If SU has workers in RV's then they need to provide a space on campus off of ECR for their workers. If large businesses have workers in RV's then they need to allocate a location on their property for the RV's.

Comment from RV person above says it all - use other peoples money and space. Noted at Walmart sign above that says Hiring in Process. Person outside door - young man panhandling for money. A lot of people here are not connecting the dots.


1 person likes this
Posted by Tim Buck II
a resident of Downtown North
on Sep 4, 2019 at 8:28 pm

"He said he decided to make AB 302 a two-year bill plan and will work this fall with the governor's office to "identify ways to more urgently alleviate the struggles that our community college students are facing every day, in a way that treats them with the dignity and respect they deserve."

Plus, next year is an election year, right? Got to be a coincidence.


2 people like this
Posted by HA2
a resident of Mountain View
on Sep 5, 2019 at 8:10 am

This is so typical of California politics about housing. There's a huge problem... but every single solution gets voted down as not good enough for one reason or another.

Look up above at the commenters who said "yes, homeless students is bad... but it should be addressed with a different budget. Or a housing bond. Or something else." And if there's ever a bill that does those things, people - often the same people - find reasons to argue against those, too. So we get a million proposed solutions, each of which is debated and discarded.

There is no perfect solution. There's just a million small steps, and we should take many of them, including this one.


4 people like this
Posted by Anon
a resident of Another Palo Alto neighborhood
on Sep 5, 2019 at 8:42 am

Posted by HA2, a resident of Mountain View

>> So we get a million proposed solutions, each of which is debated and discarded.

>> There is no perfect solution. There's just a million small steps, and we should take many of them, including this one.

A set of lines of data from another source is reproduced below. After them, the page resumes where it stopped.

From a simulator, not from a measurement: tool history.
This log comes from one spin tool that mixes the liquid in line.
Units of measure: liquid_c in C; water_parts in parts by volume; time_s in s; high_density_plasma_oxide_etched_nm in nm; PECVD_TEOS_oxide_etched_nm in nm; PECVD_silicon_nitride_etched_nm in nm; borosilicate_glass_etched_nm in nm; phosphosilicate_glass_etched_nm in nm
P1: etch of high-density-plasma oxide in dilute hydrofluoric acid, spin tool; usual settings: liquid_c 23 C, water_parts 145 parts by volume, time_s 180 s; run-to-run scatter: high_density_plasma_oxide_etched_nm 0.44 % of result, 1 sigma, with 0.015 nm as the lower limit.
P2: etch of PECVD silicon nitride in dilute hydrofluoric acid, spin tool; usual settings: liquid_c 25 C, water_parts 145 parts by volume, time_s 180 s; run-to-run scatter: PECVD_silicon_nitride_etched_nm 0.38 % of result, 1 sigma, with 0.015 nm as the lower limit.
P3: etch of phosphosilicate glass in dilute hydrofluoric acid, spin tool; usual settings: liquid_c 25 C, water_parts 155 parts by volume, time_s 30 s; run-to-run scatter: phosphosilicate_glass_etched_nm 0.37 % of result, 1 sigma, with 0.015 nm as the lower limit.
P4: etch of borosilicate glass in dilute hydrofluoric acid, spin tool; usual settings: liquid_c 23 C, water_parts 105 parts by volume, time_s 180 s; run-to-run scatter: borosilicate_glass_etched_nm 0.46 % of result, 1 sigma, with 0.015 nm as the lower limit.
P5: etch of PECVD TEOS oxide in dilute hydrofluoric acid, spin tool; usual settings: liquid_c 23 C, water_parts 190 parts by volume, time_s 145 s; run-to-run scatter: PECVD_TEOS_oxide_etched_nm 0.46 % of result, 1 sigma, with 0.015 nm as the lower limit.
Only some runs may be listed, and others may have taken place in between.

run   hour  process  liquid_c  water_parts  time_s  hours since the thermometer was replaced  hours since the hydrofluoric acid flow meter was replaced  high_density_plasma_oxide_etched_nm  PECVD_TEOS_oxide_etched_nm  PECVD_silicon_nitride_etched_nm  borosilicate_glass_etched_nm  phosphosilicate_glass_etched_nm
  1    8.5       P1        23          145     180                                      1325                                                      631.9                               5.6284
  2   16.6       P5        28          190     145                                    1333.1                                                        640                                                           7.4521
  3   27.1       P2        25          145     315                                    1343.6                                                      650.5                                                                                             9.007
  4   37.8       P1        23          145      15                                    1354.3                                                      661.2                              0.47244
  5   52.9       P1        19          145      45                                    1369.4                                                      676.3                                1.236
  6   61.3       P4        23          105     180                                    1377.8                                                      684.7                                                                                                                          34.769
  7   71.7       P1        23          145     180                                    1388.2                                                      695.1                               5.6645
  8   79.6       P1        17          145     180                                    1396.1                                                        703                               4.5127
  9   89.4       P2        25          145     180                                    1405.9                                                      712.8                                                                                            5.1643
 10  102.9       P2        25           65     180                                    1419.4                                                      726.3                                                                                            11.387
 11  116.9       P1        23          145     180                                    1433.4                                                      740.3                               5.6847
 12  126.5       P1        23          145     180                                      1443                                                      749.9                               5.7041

So, your reasoning is that because we have a complex problem that requires multiple steps, we should start taking bad steps just because they are proposed steps?

No thanks. Let's skip the -known bad- steps and look at other proposed steps.


14 people like this
Posted by Resident 1-Adobe Meadows
a resident of Adobe-Meadow
on Sep 5, 2019 at 8:38 pm

Resident 1-Adobe Meadows is a registered user.

The majority of students at Community colleges are typically just graduated from high school and are trying to get in their mandatory requirements for an AA degree so they can transfer to a 4 year college. A majority are not yet 21 years of age. To suggest that students who have not yet reached their majority age are sleeping in parking lots is an invitation to disaster. Typically they live at home where they have adult support and their own bedroom. Typically the parents make sure the kids are taken care of. And if they are going to a 4 year school they are living in a dorm.
It is not right to make a community college legally responsible for underage students who are living in the parking lot. That is OVERREACH. And it is taking advantage of the budget funding the school has to reappoint how it is spent. The legal issues attendant on that idea are formidable.


2 people like this
Posted by Time For The Wealthy To Step Up...
a resident of Leland Manor/Garland Drive
on Sep 7, 2019 at 1:33 pm

If the United States had FIXED living income for all American citizens (over 18) including universal healthcare, we wouldn't be having these problems.

If a person cannot live on $75K-$80K per year, there is something MATERIALISTICALLY wrong with them.

The wealthy don't need all their money and this includes the corporate types as well as professional athletes.

To make $30M per year shooting hoops or throwing a baseball is absurd given the poverty in America. And the same goes for those in the $350K+ per annum salary brackets.

AOC will someday put an end to this nonsense & American life priorities will hopefully get balanced.


Like this comment
Posted by Resident 1-Adobe Meadows
a resident of Adobe-Meadow
on Sep 8, 2019 at 10:18 am

Resident 1-Adobe Meadows is a registered user.

An opinion piece appeared in the papers today concerning this topic. It made it more state involved because the community colleges addressed the issues here as a group - big financial and legal problem. Then there was a 'one-off" example of a single person's point of view to plead his issues. He of course was over 21 years of age - in his majority. And all of his compatriots are over 21 years of age - in their majorities. Always a one-off example of a person in dire straights.

The article pointed out the huge funding required to support a legal situation of this type of which the majority of people are just graduated from high school, are under 21 years of age, and not very experienced yet in dealing with all of the predicaments they would encounter in the night hours. A huge burden both financially and legally on the CC's which are not in their portfolio to address.
Where to put people who are in their majority, presumably in a part time job, and going to school. Yes that is a problem. But the CC's are not paid to fund that problem.